Archive for the ‘recommendations’ Category

Enhancing Mobile Recommender Systems with Activity Inference

Thursday, July 2nd, 2009

Daniele had briefly blogged here about this interesting paper, by Kurt Partridge and Bob Price, for which I will give a longer review. Some of the techniques used in this paper could be useful for further research and even its limitations are interesting subject of analysis.

Given that today’s Mobile Leisure Guide Systems need a big amount of user interaction (for configuration/preferences), this paper proposes to integrate current sensor data, models built from historical sensor data, and user studies, into a framework able to infer user high level activities, in order to improve recommendations and decrease the amount of user tasks.

Authors claim to address the problem of lack of situational user preferences by interpreting multidimensional contextual data using a categorical variable that represents high-level user activities like “EAT”, “SHOP”, “SEE”, “DO”, “READ”. A prediction is of course a probability distribution over the possible activity types.

Recommendations are provided through a thin client supported by a backend server. The following techniques are employed to produce a prediction:

  • Static prior models
    • PopulationPriorModel: based on time of the day, day of the week, and current weather, according to typical activities studies from the Japan Statistics Bureau.
    • PlaceTimeModel: based on time and location, using hand-constructed data collected from a user study.
    • UserCalendarModel: provides a likely activity based on the user’s appointment calendar.
  • Learning models
    • LearnedVisitModel: tries predicting the user’s intended activities from time of day, learning from observations of their contextual data history. A Bayesian network is employed to calculate the activity probability given location and time.
    • LearnedInteractionModel: constructs a model of the user’s typical activities at specific times, by looking for patterns in the user’s interaction with his/her mobile device.

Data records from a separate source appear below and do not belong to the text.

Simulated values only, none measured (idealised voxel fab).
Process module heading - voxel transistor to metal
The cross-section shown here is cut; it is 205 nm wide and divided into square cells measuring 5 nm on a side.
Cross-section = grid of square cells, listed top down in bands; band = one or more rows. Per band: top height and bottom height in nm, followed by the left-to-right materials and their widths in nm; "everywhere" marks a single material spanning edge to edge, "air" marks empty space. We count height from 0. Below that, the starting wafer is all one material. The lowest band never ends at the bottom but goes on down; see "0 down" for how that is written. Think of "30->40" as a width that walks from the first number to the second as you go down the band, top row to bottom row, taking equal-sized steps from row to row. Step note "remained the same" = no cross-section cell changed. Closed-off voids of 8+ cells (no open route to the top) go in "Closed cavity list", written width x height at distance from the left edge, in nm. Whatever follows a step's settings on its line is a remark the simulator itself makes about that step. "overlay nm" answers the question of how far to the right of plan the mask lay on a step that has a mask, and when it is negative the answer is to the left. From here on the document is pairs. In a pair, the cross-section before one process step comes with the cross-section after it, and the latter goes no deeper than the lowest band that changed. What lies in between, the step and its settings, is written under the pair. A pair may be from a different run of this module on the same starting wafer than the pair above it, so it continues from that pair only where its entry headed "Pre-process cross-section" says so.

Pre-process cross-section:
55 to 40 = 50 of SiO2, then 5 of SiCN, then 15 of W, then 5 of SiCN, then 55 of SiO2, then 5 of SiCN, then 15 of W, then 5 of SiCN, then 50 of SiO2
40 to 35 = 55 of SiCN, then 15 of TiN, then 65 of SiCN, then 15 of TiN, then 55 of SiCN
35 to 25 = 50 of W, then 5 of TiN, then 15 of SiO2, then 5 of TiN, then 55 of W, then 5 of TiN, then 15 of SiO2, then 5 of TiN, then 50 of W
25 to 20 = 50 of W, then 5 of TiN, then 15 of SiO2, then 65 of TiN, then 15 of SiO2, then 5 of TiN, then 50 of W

Activity inferences are made by combining the predictions from all the five models, using geometric combination of the probability distributions.

A query context module is fed to the activity prediction module to provide prediction data of the context in which the user may be interested. For example, the user could be at work when searching for a restaurant, but his/her actual context could be the area downtown in which he/she plans to go for dinner.

Authors carried out a user study, evaluating the capability of each model to provide accurate predictions.  Eleven participants carried the device for two days, and were rewarded with cash discounts for leisure activities they engaged in while using the device. The Query Context Prediction module was not enabled because of the short duration. Results show high accuracy (62% for baseline=”always predict EAT”, 77% for PlaceTimeModel).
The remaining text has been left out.